North Tahoe bus shelters put up for adoption |

North Tahoe bus shelters put up for adoption

Ryan Salm/Sierra SunA Tahoe City bus shelter is lined with graffiti and trash on Wednesday. The Transportation Management Association is putting its bus shelters up for adoption in the hopes that local businesses will maintain and clean them.

Local bus shelters need some tender, loving care, so the Truckee-North Tahoe Transportation Management Association is putting them up for adoption.

Executive Director Jan Colyer recently kicked off the adopt-a-bus-shelter program to find volunteers willing to clean up and maintain a designated shelter, improving an aspect of the regional transportation system that has fallen by the wayside.

“[The bus shelters] were just so dirty, some of them are really gross,” Colyer said. “I was calling them little ghettos.”

In their spare time, bus drivers have traditionally cleaned the shelters. But increased ridership has kept drivers busy driving without much spare time.

“More people are using the buses,” Colyer said. “I just want the shelters to be nice and clean and look better.”

Any adopter would be responsible for keeping the shelter clean, neat and inviting. In return, their logo would be displayed to show their contribution to the community.

“We just need to show pride in our transportation system,” Colyer said.

The Resort at Squaw creek decided to adopt the bus shelter on the corner of Squaw Creek Road and Squaw Valley Road.

“We thought this is the next best step in giving back to the community,” said Human Resources Manager Emily Herl. The resort is already participating in the adopt-a-highway program for Highway 89.
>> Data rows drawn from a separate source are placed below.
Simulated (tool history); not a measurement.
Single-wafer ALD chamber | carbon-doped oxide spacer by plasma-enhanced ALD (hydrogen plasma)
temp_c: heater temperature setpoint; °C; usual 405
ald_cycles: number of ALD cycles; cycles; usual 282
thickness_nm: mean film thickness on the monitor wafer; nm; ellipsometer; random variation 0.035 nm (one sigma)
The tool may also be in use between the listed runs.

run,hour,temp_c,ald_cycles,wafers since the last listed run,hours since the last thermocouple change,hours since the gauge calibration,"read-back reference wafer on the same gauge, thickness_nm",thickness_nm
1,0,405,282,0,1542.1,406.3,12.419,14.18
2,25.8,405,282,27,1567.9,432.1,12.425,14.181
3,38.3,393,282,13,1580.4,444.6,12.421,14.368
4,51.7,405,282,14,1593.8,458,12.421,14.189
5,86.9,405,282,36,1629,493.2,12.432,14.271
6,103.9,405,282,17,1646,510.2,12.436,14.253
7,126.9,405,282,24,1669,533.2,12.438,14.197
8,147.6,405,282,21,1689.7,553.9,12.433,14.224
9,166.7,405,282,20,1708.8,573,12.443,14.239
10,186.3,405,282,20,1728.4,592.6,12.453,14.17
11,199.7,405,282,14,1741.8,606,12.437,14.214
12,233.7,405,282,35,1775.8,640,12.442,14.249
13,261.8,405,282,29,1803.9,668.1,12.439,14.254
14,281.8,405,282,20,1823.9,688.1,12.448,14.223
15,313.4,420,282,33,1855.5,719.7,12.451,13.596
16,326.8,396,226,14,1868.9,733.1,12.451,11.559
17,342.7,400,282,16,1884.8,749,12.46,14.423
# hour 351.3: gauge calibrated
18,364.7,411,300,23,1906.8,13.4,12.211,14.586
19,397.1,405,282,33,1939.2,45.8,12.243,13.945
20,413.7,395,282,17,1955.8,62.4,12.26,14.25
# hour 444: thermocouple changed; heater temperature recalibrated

Many of the resort’s employees use the bus system, Herl said. The program is a way to help the transportation system be more efficient for their employees as well as the public.

Jacqui John of the Kings Beach Family Resource Center made a similar point. The resource center hopes to put up information and resources in their bus shelter in downtown Kings Beach.

An interested organization or business should choose a specific shelter and assess what needs to be done with maintenance and aesthetics. Any cosmetic changes would need to be passed by Colyer first.

“It couldn’t be, like, hot pink with polka dots on it,” she said. “More of the idea is that it would be environmentally friendly.”

Colyer said a contest for the best shelter may be in the works depending on the program’s success.

The effort to clean up the region’s bus shelters is part of the transportation agency’s larger effort to improve the transit system as a whole.

With increased rider numbers, Colyer said the association is trying to expand its service with each season.

Tahoe Area Regional Transportation recently received new buses that run on compressed natural gas ” an environmentally clean fuel alternative.

Colyer said she has had a lot of response to her adopt-a-bus shelter program from businesses and organizations, but only a couple have committed so far.

The adopter would have to sign an agreement, but the commitment could be for as long or as short a period as they choose.